| 09 Feb 2026
Characterizing Climate-Driven Shifts in Chilean Rainfall Regimes with a Hybrid Hidden Markov–Copula Framework
Abstract. Chile's hydroclimate exhibits pronounced meridional gradients and strong interannual variability, posing persistent challenges for regime-aware, probabilistic rainfall prediction. We introduce a hierarchical framework that explicitly separates large-scale regime dynamics from local spatial dependence. The approach integrates: (i) a covariate-driven non-homogeneous Hidden Markov Model (nHMM) to learn synoptic precipitation regimes and their transitions; (ii) Dynamic Time Warping (DTW) clustering to delineate precipitation-coherent climatic zones; and (iii) state-conditional Regular Vine copulas with Generalized Pareto (GPD) tails to model residual spatial dependence and extremes. The analysis employs the 0.05° daily CR2MET precipitation product over continental Chile (462 grid points, May–August 1980–2021) together with large-scale atmospheric covariates including the Southern Oscillation Index (SOI), the Oceanic Niño Index (ONI), and Global Mean Sea-Surface Temperature (GMSST).
Five physically consistent rainfall regimes emerge, spanning from an anticyclonic dry state to a cyclonic wet state, confirmed by composites of mean sea-level pressure, 850-hPa winds, and 500-hPa geopotential height. Mixed-effects inference on the transition matrix reveals a statistically significant decline in wet-state persistence of ~0.34 % yr-1 (≈14.5 % over 1980–2022), coincident with rising GMSST. Out-of-sample ensembles for 2022 (100 daily members conditioned on Viterbi states) are well calibrated: central 90 % prediction intervals achieve near-nominal coverage, low asymmetry, and widths increasing southward with climatological variance.

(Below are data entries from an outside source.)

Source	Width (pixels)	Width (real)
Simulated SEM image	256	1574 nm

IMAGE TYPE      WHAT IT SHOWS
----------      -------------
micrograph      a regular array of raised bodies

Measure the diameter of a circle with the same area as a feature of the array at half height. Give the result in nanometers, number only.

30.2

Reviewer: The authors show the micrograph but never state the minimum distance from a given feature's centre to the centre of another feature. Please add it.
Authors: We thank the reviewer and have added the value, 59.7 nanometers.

By disentangling regime timing and drivers from residual spatial co-variability and extremes, the proposed nHMM – DTW – vine – GPD framework yields meteorologically coherent states, spatially consistent probabilistic simulations, and quantitatively validated forecasts. The method is computationally tractable and transferable, offering a principled pathway for regime-conditioned, uncertainty-aware precipitation prediction to support hydroclimate risk management in Chile and other topographically complex regions.
General remarks
This is a puzzling manuscript: on one side it delivers evidence that the chosen approach to study the precipitation space time structure in a highly complex environment (here Chile with its very long extension in latitude together with a complicated and structured orography) is a scientifically fruitful approach. Also the choice to build a hierarchical model with the hidden Markov states to identify sysnoptic regimes, the clustering to identify regional homogeneous precipitation zones und finally to model the spatial variability within each zone with copulas for the bulk and generalized Pareto distributions for the extremes beyond a fixed quantile is well explained in the introduction. But the presentation of the results is the "black" side of the medal:
(1) in large parts section 2 and section 3 contain repeated texts,
(2) a very large number of actual results is shifted into the supplement text S1 - S10 (the total supplement covers 20 pages!) with the additional caveat that S8 is not readable,
(3) a very large number of evaluation/test variables is introduced often only by name and at no stage it mentioned how this multitude of tests is used for inferences about the results and how the actual decision of choosing the appropriate model is influenced by those test variables,
(4) at no stage of the manuscript the actual number of estimated parameters vs. the actual number of sampling points in space and time used to perform the inference/estimation is mentioned,
(5) very often uncertainty measures such as confidence intervals or p-values in case of test are not given or even mentioned, one example is table S8 in the supplements, here the estimated shape parameter of the Pareto fit of the mediod station is reported (but never mentioned in the main text) for each synoptic regime with one close to zero value and two positive and two negative values which would indicate either clear differences of the tail behavior or very weak properties of the underlying data set to estimate the notorious difficult shape value, this is a clear case to be studied in detail eg be bootstrapping across the stations around the mediod and finally
(6) except for the introduction the remaining manuscript and the supplement reads like a splitted project report about the analysis of Chilean precipitation space-time variability applicable for potential hydrological research, eg physical consistency of mentioned but the selection of atmospheric variables lacks any moisture related variables like specific humidity or vertically integrated moisture transports which is more than the 850 (u,v) data and which can be easily extracted from C3S / ERA5 data sets.
Together with the extensive list of comments (my detailed remarls) in the attached and annotated manuscript I can suggest publication in HESS only after major (major) revisions of the current version of the manuscript.